This circuit uses two electromechanical relays to realize a sequential switch that’s permanently resistant to electrical disturbance, remembering its state despite power failure and consuming energy only when it’s switched from one state to the other
I know, I know – discussing the subject of a relay-based sequence switch in the age of omnipresent microprocessors seems to be a waste of time. After all, relays have been in use for many years. Is it possible to create something new from these already well-known relays? I tried many years ago, and I think that I succeeded.
I admit that this project is late by about 70 years, but I think its clarity of structure and operation deserves some attention. The first thing that makes it stand out is the fact that despite executing the function of a logic circuit, it does not use active electronic elements. In addition, despite the simple structure, it possesses features of much more complex digital systems.
The sequence switch, built on two-coil bi-stable relays, is partially a development of the article . In that Idea for Design article, the author, Tommy Tyler, presented a relay-based flip-flop circuit, the trigger concept of which is quite similar to my idea submitted to the Polish Patent Office over 20 years ago (Fig. 1).
|Figure 1.||This pulse-controlled circuit of a dual-coil bi-stable relay performs an ON/OFF function,
remembers the state during power failure, and is permanently jam-proof. Component
values aren’t critical.
This design was created due to the need for an effective current switch triggered by a pulse that remembers the state during a supply failure and is permanently resistant to disruptions. The main idea was to use the fact that coils of bi-stable relay at rest do not require a power supply, allowing for the accumulation of an electric charge that can switch the relay.
Because accumulated charge should have an appropriate polarization and alternately power the relay coils, I’ve used one pole of relay contacts as a switching key. It allows current to flow unidirectionally through the excited coil and block for the duration of pulse triggering of the passive coil. Despite the fact that the same control pulse is provided to both coils, only one of them is able to create an electromagnetic field thanks to this configuration, enabling the relay contacts to switch into position opposite to the currently occupied one.
When mobile contacts will be transferred into the other stable position by the charge flowing through chosen coil, the low potential present on the central connect – mutual for both coil – prevents the accumulation of charge necessary to power the other coil until the input is opened. Even its temporary opening allows for an accumulation of charge sufficient to trigger it at the moment the control pulse reappears.
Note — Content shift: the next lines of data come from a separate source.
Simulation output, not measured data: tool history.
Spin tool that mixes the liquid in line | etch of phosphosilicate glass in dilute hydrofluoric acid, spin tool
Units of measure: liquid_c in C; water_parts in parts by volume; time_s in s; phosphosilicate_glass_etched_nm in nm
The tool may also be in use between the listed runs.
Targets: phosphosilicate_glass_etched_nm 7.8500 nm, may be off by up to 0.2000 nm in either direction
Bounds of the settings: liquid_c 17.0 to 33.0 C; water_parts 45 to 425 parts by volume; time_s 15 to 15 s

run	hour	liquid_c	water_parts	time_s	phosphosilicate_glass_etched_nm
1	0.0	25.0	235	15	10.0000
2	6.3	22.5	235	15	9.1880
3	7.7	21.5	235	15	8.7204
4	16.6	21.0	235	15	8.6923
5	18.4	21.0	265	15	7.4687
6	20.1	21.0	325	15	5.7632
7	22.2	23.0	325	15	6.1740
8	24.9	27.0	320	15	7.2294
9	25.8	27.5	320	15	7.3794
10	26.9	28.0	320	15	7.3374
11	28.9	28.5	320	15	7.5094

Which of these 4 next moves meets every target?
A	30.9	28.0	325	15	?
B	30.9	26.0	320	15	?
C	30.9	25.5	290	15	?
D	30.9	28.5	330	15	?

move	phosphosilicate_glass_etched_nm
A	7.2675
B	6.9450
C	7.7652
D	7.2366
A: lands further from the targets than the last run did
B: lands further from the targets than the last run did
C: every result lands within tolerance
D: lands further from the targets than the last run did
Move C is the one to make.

Triggering coils in such a way makes it possible to build a bi-stable flip-flop trigger or one based on two such latches like the sequence switch in Figure 2. The flip-flop circuit built according to the idea described above (Fig. 1, again) during standby mode consumes a current of several milliamps, which in certain circumstances can be considered as a disadvantage.
|Figure 2.||This simple, pulse-controlled system of two dual-coil bi-stable relays performs
the function of a sequential switch. A unique feature of the switch is that it performs
without active electronics components, remembers the state during power failure, is
permanently jam-proof, and consumes no power except when it switches from one
state to the other. Component values aren’t critical.
In his project, Mr. Tyler proposed a more economic method of powering the circuit storing the charge, thanks to the latch consuming virtually no current during standby (if we skip the leakage of capacitors). The main operation concept remained the same; thus, all advantages described earlier, as well as the limits mentioned in that article, can be fully referenced to the sequence switch circuit presented here.
Its unique features permanently resist disruptions and power failure, remember state during power failure, don’t consume power during standby, and have only a short, impulse consumption at the moment of charging the capacitor and triggering. The switch presented here, after each press of the S1 momentary trigger button, executes a sequence of switch-overs: [Activate M1] > [Deactivate M1] > [Activate M2] > [Deactivate M2] > [Activate M1], etc. Therefore, it can be used to switch drives operating in such a cycle, e.g., drives of gates or roller blinds.
In the schematic (Fig. 2, again), the two sets of contacts of these relays (pins 11, 12, and 14) are used to control flip-flops. The remaining two K1 and K2 sets (pins 21, 22, and 24) are used to switch the voltage powering the electric load ON and OFF. The middle exits of the A3 coils for both relays (K1 and K2), which are connected to each other, constitute as a mutual control entry of the switch – it’s activated by temporarily shorting the circuit ground of the S1 button.
Because switch-over cycles of both latches are synchronized with each other, but a quantity of cyles are different, free contacts set themselves into a sequence of connections. This makes it possible to control the M1 and M2 loads as described above.
The system is very tolerant in terms of the components used. You can use two-coil bi-stable relays with various rated voltages. You only need to select the appropriate value of capacitor that allow enough energy to switch a relay. It’s easy to do by checking whether the selected capacitor charged with the relay’s rated voltage is able to switch it after being connected to the coil.
The value of resistors is not critical either. Increasing the resistance value will cause the restriction of switching frequency; decreasing it will result in more frequent and more dynamic reactions. However, when reducing the resistance, you should remember that at the moment control switch S1 is closed to the ground on the blocked coil, there should be a voltage smaller than the relay trigger voltage.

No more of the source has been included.